4 Data Sources
We are using three main information sources for our analysis, briefly described bellow.
Compranet hosts information on all public procurements, and compiles it into a single data base which is published in Compranet’s web site. On this database one can consult information regarding the agency, RU, procurement’s title and number, provider’s name, provider’s id number in the RUPC (short for Registro Único de Proveedores y Contratistas, where one can consult additional information regarding the provider), tyoe of provider (according to the size of the company), publication date, starting date, ending date, ammount established in the contract, ammount provided by specific federal programs and/or international organizations, and a link where one can consult all relevant documents regarding the procurement different stages.
Although this percompiled database has a lot of useful information for the analysis of corruption in government procurements, it has a lot of problems derived, mainly, from missing observations in the data. Missing observations are found in almost every variable. An additional problem found when analysin this database is that some of the reported values do not match the description of the variable (for instance, “—” was found instead of the provider’s name in one procurement, or two digit numbers were found instead of the provider’s id number in the RUPC, which should be a six digit number). So, in order to analyze reliable information regarding government procurements, we cross-referenced most of the variables with other available data (such as the RUPC database, and information on public spending published by the Secretaria de Hacienda y Credito Publico) to verify the accuracy of provided information.
Declaranet is a web platform hosted by Secretaria de la Funcion Publica where bureaucrats may present their equity statement. Additionaly, the platform stores their employment history. We employ this information to reconstruct each bureaucrats trajectory and to identify hidden relationships between bureaucrats and businessmen.
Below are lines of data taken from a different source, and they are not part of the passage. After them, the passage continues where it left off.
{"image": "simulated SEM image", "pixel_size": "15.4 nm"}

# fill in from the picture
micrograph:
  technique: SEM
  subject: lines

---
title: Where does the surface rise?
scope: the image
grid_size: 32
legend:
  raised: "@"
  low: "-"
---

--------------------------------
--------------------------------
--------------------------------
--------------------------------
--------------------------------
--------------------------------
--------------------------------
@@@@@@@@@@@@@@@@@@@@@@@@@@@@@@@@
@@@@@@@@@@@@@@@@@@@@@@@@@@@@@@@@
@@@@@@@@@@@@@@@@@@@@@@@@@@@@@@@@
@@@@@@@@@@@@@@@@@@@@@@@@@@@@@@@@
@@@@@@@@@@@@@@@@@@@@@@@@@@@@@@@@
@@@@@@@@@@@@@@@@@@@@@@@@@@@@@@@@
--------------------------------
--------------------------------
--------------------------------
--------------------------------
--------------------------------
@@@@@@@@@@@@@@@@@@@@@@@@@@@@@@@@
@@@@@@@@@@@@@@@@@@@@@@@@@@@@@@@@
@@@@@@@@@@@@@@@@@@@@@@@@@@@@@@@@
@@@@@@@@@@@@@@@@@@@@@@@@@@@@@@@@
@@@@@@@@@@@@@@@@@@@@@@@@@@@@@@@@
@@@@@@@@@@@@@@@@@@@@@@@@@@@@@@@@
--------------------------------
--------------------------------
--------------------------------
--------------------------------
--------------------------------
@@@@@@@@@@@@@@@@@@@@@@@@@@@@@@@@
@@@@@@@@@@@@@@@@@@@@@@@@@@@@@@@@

Information stored in this platform is difficult to crawl, as it generates asynchronous contents through AJAX petiitions in a JSF framework, where one must tie an account to each petition. Due to the complexity and the relatively short time to gather the information, we decided to create a headless chrome docker environment and crawl the platform with selenium. When we had the code to downlowd the pdf information for one bureaucrat, we escalated it to several instances using docker machine in swarm, storing the pfd’s in an S3 instance. The pdf’s were then converted into text and built into a database using bash in order to be further ingested with the Luigi pipeline.